Wear and tear
The tenancy deposit protection scheme is a law in turmoil, says Tessa Shepperson
Tenancy deposits '“ payments taken by landlords to cover any damage found at the end of the tenancy '“ now need to be protected by law.
This was some time coming. Tenants and tenants' organisations had been complaining for years about landlords failing to return deposits unjustifiably, and tenants not being able to do anything about it because they were intimidated by the prospect of going to court.
Landlords' organisations, naturally, lobbied hard against compulsory deposit protection, saying that their research showed that the problem was a modest one not justifying the imposition of a nationwide scheme. To which the tenants' organisations responded that it was not the members of the landlord organisations which were the problem, but the rogue and amateur landlords who operated outside of them.

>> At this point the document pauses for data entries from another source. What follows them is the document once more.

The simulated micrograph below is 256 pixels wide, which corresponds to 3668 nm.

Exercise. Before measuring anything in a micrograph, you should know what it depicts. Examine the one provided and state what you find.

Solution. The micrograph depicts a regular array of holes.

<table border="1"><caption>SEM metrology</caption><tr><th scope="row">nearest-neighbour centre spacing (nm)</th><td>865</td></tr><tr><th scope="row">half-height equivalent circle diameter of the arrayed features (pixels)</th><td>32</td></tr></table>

When the Housing Act 2004 was going through parliament it looked for a while as if the landlords' lobby had won. But then tenancy deposit protection crept in as a late amendment to the Act, and was duly made law. It is found in sections 212-215 of the Housing Act 2004. And therein lay the problem. No doubt due to the haste in which they were introduced, the tenancy deposit regulations have proved to be a nightmare in practice.
In action
This is how they are supposed to work: the tenant gives the deposit to the landlord. He then protects it with a government authorised tenancy deposit scheme and serves a notice on the tenant giving prescribed information (the regulations talk about a prescribed form but none has been prescribed as yet). This all has to be done within 14 days of the deposit being paid.
At the end of the tenancy, the property is checked. If there is any damage, the landlord will want to make a deduction from the deposit. However, if the tenant objects, and they are unable to reach agreement, the dispute can be referred to an independent arbitration where it should be resolved within about ten days of the paperwork being received. The money is then paid out in accordance with the arbitrator's decision. There are three government authorised schemes:
The deposit protection service (DPS): this is the default service. It is free but you have to pay the deposit money over to the scheme administrators.
My deposits: this is one of the two 'insurance based' schemes. It is owned partly by the National Landlords Association and is aimed mainly at landlords. Here the landlord can hold the money, but he has to pay to join the scheme and protect the deposit.
The dispute service (TDS): this is the other insurance based scheme, aimed mainly at letting agents. Here an annual fee is paid and the agent can protect as many deposits as he likes. TDS has had problems recently because of the cost of the arbitrations (apparently some agents have been referring disputes for as little as £5) and their fees were increased dramatically earlier this year. However, it remains the tenancy deposit scheme of choice for most agents.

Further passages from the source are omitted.